Alternative Investments Defined
When most people hear the word “investment,” the first thing that pops into their head is usually stocks, bonds and/or mutual funds. Although these investment options are common, they are not the only investment vehicles available to investors. Historically, alternative investments were exclusive to large institutions or the super-wealthy. Recently, more alternative investment products became available, giving individual investors access to unique opportunities that aid in diversifying portfolios.
Alternative investments are diverse and represent an accumulation of hedge funds, private equity, commodities, and managed futures.
Alternative investments have the ability to:
- Reduce risk and enhance returns
- Diversify portfolios
- Offer different return cycles than other investments vehicles
- Lower correlation (in comparison to traditional investments)
- Hedge against some portfolio exposure (reducing concentration risk)
- Lower portfolio volatility
- Profit in various economic environments.
These abilities and others are circumstantial, and depend on the range of investment opportunities in a portfolio and the investment manager’s skill, knowledge, and experience.

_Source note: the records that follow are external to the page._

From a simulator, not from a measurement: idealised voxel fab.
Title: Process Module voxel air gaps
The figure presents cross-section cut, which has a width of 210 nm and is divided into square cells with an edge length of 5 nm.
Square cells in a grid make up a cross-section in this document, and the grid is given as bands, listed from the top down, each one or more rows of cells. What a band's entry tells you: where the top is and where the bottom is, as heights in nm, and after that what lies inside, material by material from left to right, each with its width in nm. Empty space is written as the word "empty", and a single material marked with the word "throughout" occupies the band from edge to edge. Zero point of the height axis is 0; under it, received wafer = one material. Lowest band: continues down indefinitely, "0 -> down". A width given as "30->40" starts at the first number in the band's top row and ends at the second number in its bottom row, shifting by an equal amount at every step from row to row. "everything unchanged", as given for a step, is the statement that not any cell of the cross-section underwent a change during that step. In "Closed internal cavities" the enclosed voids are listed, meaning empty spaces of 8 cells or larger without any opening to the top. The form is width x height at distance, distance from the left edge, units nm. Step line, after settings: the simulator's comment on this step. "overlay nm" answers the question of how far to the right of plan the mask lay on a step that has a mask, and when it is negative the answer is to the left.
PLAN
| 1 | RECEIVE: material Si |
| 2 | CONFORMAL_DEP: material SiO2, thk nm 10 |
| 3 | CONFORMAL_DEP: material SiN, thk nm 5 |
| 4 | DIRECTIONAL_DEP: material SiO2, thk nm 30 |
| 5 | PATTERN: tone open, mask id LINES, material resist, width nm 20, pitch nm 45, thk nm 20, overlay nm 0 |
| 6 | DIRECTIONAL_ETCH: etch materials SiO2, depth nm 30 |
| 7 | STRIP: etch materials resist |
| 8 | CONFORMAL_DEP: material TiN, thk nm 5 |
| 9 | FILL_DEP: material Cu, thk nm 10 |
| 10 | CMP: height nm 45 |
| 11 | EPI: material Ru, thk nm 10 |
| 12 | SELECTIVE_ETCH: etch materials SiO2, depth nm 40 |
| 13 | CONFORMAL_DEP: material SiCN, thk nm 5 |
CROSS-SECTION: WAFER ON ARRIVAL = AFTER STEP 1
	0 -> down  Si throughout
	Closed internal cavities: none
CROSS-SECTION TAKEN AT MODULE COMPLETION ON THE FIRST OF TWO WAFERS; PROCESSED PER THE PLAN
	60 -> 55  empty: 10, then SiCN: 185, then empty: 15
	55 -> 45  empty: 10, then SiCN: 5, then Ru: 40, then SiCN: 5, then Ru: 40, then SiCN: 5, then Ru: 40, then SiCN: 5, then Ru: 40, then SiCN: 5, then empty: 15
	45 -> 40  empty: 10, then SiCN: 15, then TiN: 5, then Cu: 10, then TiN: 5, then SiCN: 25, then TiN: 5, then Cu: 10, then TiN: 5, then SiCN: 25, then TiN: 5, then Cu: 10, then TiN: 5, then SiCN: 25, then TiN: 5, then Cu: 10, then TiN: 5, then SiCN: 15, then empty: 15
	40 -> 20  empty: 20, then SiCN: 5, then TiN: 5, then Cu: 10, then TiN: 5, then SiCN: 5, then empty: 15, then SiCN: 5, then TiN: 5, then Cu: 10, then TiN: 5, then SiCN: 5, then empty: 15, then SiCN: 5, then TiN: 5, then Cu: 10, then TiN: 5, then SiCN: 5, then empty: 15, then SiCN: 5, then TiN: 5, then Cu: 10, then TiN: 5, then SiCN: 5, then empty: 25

Enhanced Returns & Return Cycles
Opportunities, diversification, lower liquidity levels, and returns define alternative asset classes. Because alternative investments do not typically move with other parts of a portfolio, their return patterns differ. Different return patterns can result in risk reduction, improved diversification, and increased returns.
Diversification is critical when designing a portfolio, and is a driving force behind why alternative investments are becoming more popular. The proper construction of a portfolio can increase or maximize expected returns. Alternative investments can be risky by themselves, but as part of a portfolio they offer great potential for diversification limited by asset allocation.
While alternative investments do carry various benefits, there are additional considerations investors should take into account before investing. For example, when compared to traditional investments, alternative assets can have a much lower liquidity, and are sometimes difficult to value and measure their performance.
Due diligence is paramount when considering any investment. The concept of alternative investing is often misunderstood, but with proper knowledge, and professional guidance investors can consider the benefits of complementing different assets and strategies with their core investments. As always, seek professional counsel.